Oct. 5 (Bloomberg) -- Hedge funds rose 0.6 percent last month, trailing a global stock rally after the European Central Bank announced specifics of its bond-buying plan and the U.S. Federal Reserve said it would buy mortgage-backed securities.
Multistrategy, global macro and long-short equity managers all rose. The MSCI All-Country World Index climbed 3.2 percent, including reinvested dividends, after ECB President Mario Draghi said policy makers agreed to an unlimited bond-purchase program and the Fed said it would expand its holdings of long-term securities with open-ended purchases of $40 billion of mortgage debt a month.

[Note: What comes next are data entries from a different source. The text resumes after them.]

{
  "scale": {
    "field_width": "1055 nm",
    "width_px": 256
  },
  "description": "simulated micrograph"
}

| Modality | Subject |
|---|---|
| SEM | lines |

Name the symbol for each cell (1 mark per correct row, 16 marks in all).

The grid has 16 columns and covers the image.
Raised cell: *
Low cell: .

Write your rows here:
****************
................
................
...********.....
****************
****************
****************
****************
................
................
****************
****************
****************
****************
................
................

“Hedge funds trailed the major indices because the central banks are all intervening and forcing liquidity into the markets, and causing the general stock market to rally,” said Jay Rogers, president of Irvine, California-based Alpha Strategies Investment Consulting Inc., which advises family offices as well as hedge funds seeking to raise money.
The September increase brought hedge funds’ gains this year to 3.6 percent, compared with an advance of 13 percent for equities worldwide, including dividends.
The main Bloomberg hedge fund index is weighted by market capitalization and tracks 2,698 funds, 1,182 of which have reported returns for September. The index is down 9 percent from its July 2007 peak.
Macro funds, which bet on economic trends, rose 0.3 percent in September and fell 0.5 percent in this year’s first nine months.
Multistrategy funds returned 0.3 percent last month and dropped 2.9 percent in 2012.
John Paulson, the billionaire manager coming off record losses in 2011, further pared declines in his Gold and Advantage funds last month, according to two people familiar with the matter. The Gold Fund, which can buy derivatives and other gold-related investments, rose 13 percent as bullion rallied, cutting losses this year to 3.9 percent. The Advantage Plus Fund, which seeks to profit from corporate events such as takeovers and bankruptcies and uses leverage to amplify returns, gained 3.6 percent last month, reducing losses since the start of the year to 14 percent.
Paulson & Co., which manages $20 billion, posted September losses in its Credit Opportunities and Recovery funds, reducing year-to-date gains to 2 percent and 0.5 percent, respectively, the people said. The Enhanced fund, which invests in shares of companies that are involved in mergers, didn’t make or lose money in September and is up 9.1 percent in 2012. All of the funds’ gold share classes posted advances last month, and each is up year-to-date except for the Advantage Plus fund. Investors can choose between gold-and dollar-denominated versions for most of New York-based Paulson & Co.’s funds.
Elliott Management Corp., the $21 billion New York-based hedge fund founded by billionaire investor Paul Singer, posted a 1.9 percent increase in its Elliott International Ltd. fund, its fourth straight positive month, according to an update sent to clients. The return lifted its 2012 gain to 8.4 percent.
Pine River Capital Management LP, the $10.3 billion multistrategy firm based in Minnetonka, Minnesota, posted a 2.3 percent increase last month in its Pine River Fund, which has $1.5 billion in assets and is run by Aaron Yeary, according to an e-mail to clients, a copy of which was obtained by Bloomberg News. The return brings this year’s gain to 16 percent. The firm’s assets include hedge funds, managed accounts and Two Harbors Investment Corp., a mortgage real estate investment trust.
Long-short equity funds, whose managers can bet on rising and falling stocks, climbed 0.3 percent last month and 1.9 percent in 2012, according to data compiled by Bloomberg.
Passport Capital LLC’s Passport Global fell 2.7 percent in September and rose 11 percent this year, according to a performance update obtained by Bloomberg News. The Passport Global Long Short fund fell 0.6 percent last month and gained 13 percent this year, according to a person familiar with the matter who asked not to be identified because the information isn’t public. The $3.4 billion San Francisco-based firm is run by John Burbank.
Highside Capital Management LP, the $1 billion Dallas-based global equity long-short hedge fund run by Lee Hobson, rose 1 percent in September and 11 percent this year, according to a person familiar with the matter.
Daniel Loeb’s $9.3 billion Third Point LLC, based in New York, posted a 3.4 percent September gain in its Third Point Offshore Fund Ltd., increasing its 2012 return to 11 percent, according to an Oct. 2 regulatory filing.
Spokesmen for the firms declined to comment on the returns.